The FDCPA also provides for the recovery of reasonable attorney's fees and costs by successful litigants. See 15 U.S.C. § 1692k(a)(3) (permitting recovery of, "in the case of any successful motion to enforce the foregoing liability, the costs of the action, together with a reasonable attorney's fee as determined by the court"). In determining a reasonable fee, district courts should set a reasonable hourly rate, bearing in mind case-specific variables, and then use the reasonable hourly rate to calculate a "presumptively reasonable fee." Arbor Hill Concerned Citizens Neighborhood Ass'n v. County of Albany, 522 F.3d 182, 190 (2d Cir. 2008). There is a presumption in favor of the hourly rates employed in the district in which the case is litigated. Simmons v. New York City Transit Auth., 575 F.3d 170, 174-75 (2d Cir. 2009). Thus, the court must consider the prevailing market rate in the Western District of New York for "similar services by lawyers of reasonably comparable skill, experience, and reputation." Blum v. Stenson, 465 U.S. 886, 896 n. 11 (1984).
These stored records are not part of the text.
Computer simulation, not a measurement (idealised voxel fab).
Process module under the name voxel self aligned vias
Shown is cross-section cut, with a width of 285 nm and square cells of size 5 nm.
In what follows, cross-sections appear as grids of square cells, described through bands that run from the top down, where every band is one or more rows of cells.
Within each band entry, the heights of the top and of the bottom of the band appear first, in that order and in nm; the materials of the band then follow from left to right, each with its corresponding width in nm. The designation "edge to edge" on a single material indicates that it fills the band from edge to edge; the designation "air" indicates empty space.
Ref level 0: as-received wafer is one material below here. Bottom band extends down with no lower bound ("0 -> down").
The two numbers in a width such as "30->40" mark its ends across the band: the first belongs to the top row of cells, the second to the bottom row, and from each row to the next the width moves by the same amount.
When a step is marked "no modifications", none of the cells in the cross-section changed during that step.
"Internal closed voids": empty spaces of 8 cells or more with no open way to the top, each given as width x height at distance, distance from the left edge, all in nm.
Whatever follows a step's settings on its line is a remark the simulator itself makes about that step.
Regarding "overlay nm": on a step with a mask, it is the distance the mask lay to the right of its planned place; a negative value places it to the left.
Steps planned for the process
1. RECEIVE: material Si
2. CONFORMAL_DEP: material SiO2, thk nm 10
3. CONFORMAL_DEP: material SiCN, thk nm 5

Here, plaintiff's counsel has submitted a declaration documenting a total of 10.2 hours of work on the case for which compensation is sought, including a combined 7.7 hours by four attorneys at various hourly rates, and 2.5 hours by a paralegal. Three experienced attorneys worked a combined 4.1 hours on the case, charging $350/hr., $325/hr., and $300/hr., respectively; and one attorney admitted in 2014 worked 3.6 hours on the case, charging $225/hr. The hourly rate charged for paralegal work is $135. See Item 10-1.

The court finds the number of attorney hours expended on the case to be reasonable, but the requested hourly rates excessive, compared to the prevailing market rates in this district for FDCPA cases. See, e.g., Ortez v. First Asset Recovery Group, LLC, 2014 WL 1338835, at *3 (W.D.N.Y. Apr. 2, 2014) (granting motion for default judgment and awarding fees at hourly rates of $250 for experienced attorneys, $175 for newer attorneys, and $75 for paralegal staff); Carbin v. Northern Resolution Group, LLC, 2013 WL 4779231, at *3 (W.D.N.Y. Sept. 5, 2013) (same); Halecki v. Empire Portfolios, Inc., 952 F. Supp. 2d 519, 521-22 (W.D.N.Y. 2013) (awarding hourly rate of $250 for experienced attorney, $140 for new attorney); Hance, 2013 WL 85068, at *2 (awarding hourly rate of $225 for experienced attorney, $200 for newer attorney, and $50 for paralegal staff).

Based upon its review of these and other FDCPA cases litigated in the Western District of New York, the court finds that the prevailing local hourly rates of $250 for experienced attorneys, $175 for the attorney admitted to practice in 2014, and $75 for paralegal staff, provide a reasonable basis for calculation of the award of fees in this case. Accordingly, the court awards attorneys' fees as follows:

4.1 hrs. @ $250.00 = $1025.00
3.6 hrs. @ $175.00 = 630.00
2.5 hrs. @ $ 75.00 = 187.50
Total = $1842.50

The court also grants plaintiff's request for an award of the $400.00 filing fee as recoverable costs.

CONCLUSION

Based on the foregoing, plaintiff's motion for default judgment (Item 8) is GRANTED. Plaintiff is awarded $500.00 for defendant's violations of the FDCPA, $1842.50 in attorney's fees, and $400.00 in costs.

The Clerk of the Court is directed to enter judgment accordingly, and to close this case.

So Ordered.

\s\ John T. Curtin

JOHN T. CURTIN

United States District Judge
Dated: July 30, 2014


Summaries of

Maxwell v. Fanelli & Assocs., LLC

UNITED STATES DISTRICT COURT WESTERN DISTRICT OF NEW YORK
Jul 30, 2014
13-CV-849-JTC (W.D.N.Y. Jul. 30, 2014)
Case details for

Maxwell v. Fanelli & Assocs., LLC

Case Details

Full title:RICHARD MAXWELL, Plaintiff, v. FANELLI & ASSOCIATES, LLC, and ANDREW DAVID…

Court:UNITED STATES DISTRICT COURT WESTERN DISTRICT OF NEW YORK

Date published: Jul 30, 2014

Citations

13-CV-849-JTC (W.D.N.Y. Jul. 30, 2014)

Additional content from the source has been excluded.